This suit is by three daughters of Joseph Obie Wood, deceased, and against five sons, a daughter, and the widow of the decedent, to have certain conveyances of real property set aside as simulations. There was judgment in the trial court, in a well-reasoned written opinion, sustaining an exception of no cause of action as to one tract containing 120 acres, setting aside the instruments conveying two tracts of forty acres each, as prayed for by the plaintiffs, and rejecting the plaintiffs’ demands as to one 40-acre tract. These three 40-acre tracts constituted one parcel of land called by the parties the J. O. Wood Home Place. The other parcel of land, also containing 120 acres, was referred to by the parties as the Beulah Wood land. The defendants appeal from the following portion of the judgment:

“There be judgment herein in favor of the plaintiffs and against the defendants decreeing that certain deed dated December 13, 1952, from J. O. Wood to Wilson Wood purporting to convey the SE/4 of NE/4 of Sec. 28, Twp. 15 N., R. 7 W-, Bienville Parish, Louisiana, as recorded in Conveyance Book 257, Page 163 of the Conveyance Records of Bienville Parish, Louisiana, and that certain deed dated December 13, 1952, from J. O. Wood to Wyatt J. Wood purporting to convey the NE/4 of NE/4 of Sec. 28, Twp. 15 N., R. 7 W., Bienville Parish, Louisiana, as recorded in Conveyance Book 257, Page 164 of the Conveyance Records of Bienville Parish, Louisiana, to be null and void, without force and effect and the deeds to be cancelled and erased from the Conveyance Records of Bienville Parish, Louisiana; * *

The plaintiffs answered the appeal seeking a reversal of the following portion of the judgment:

“There be judgment herein in favor of defendants and against plaintiffs rejecting their demands pertaining to the SW/4 of NE/4 of Sec. 28, Twp. 15 N., R. 7 W., Bienville Parish, Louisiana; h= *

*222The evidence abundantly proved that J. O. Wood remained in continuous physical possession of the 120 acres in the J. O. Wood Home Place until his death in 1953. After that, up to the time of trial, possession was continued and the family home was occupied by the widow and defendant, Ludie Pearl Southern Wood.

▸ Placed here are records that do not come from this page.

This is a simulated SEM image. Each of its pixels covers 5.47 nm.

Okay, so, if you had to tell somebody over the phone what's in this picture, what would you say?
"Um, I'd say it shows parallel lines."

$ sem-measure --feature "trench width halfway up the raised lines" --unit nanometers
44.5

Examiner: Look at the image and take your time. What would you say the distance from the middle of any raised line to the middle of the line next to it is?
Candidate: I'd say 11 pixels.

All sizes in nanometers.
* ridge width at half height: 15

The Civil Code provisions involved are:

“Art. 2239. * * *; but forced heirs shall have the same right to annul absolutely and by parol evidence the simulated contracts of those from whom they inherit, and shall not be restricted to the legitimate (legitime).”
“Art. 2480. In all cases where the thing sold remains in the possession of the seller, because he has reserved to himself the usufruct, or retains possession by a precarious title, there is reason to presume that the sale is simulated, and with respect to third persons, the parties must produce proof that they are acting in’ good faith, and establish the reality of the sale.”

Appellants rely on the principle that:

“Actions by forced heirs to undo transactions of their ancestors as done in fraud of their rights, can only succeed where the proof adduced in support thereof is convincing and not irreconcilable.”
Spiers v. Davidson, La.App., 135 So.2d 540, 545 (1961).

However, the Spiers case, supra, was not concerned with the provisions of C.C. Art. 2480; there was no contention in the Spiers case that the vendor had remained in possession of the property transferred.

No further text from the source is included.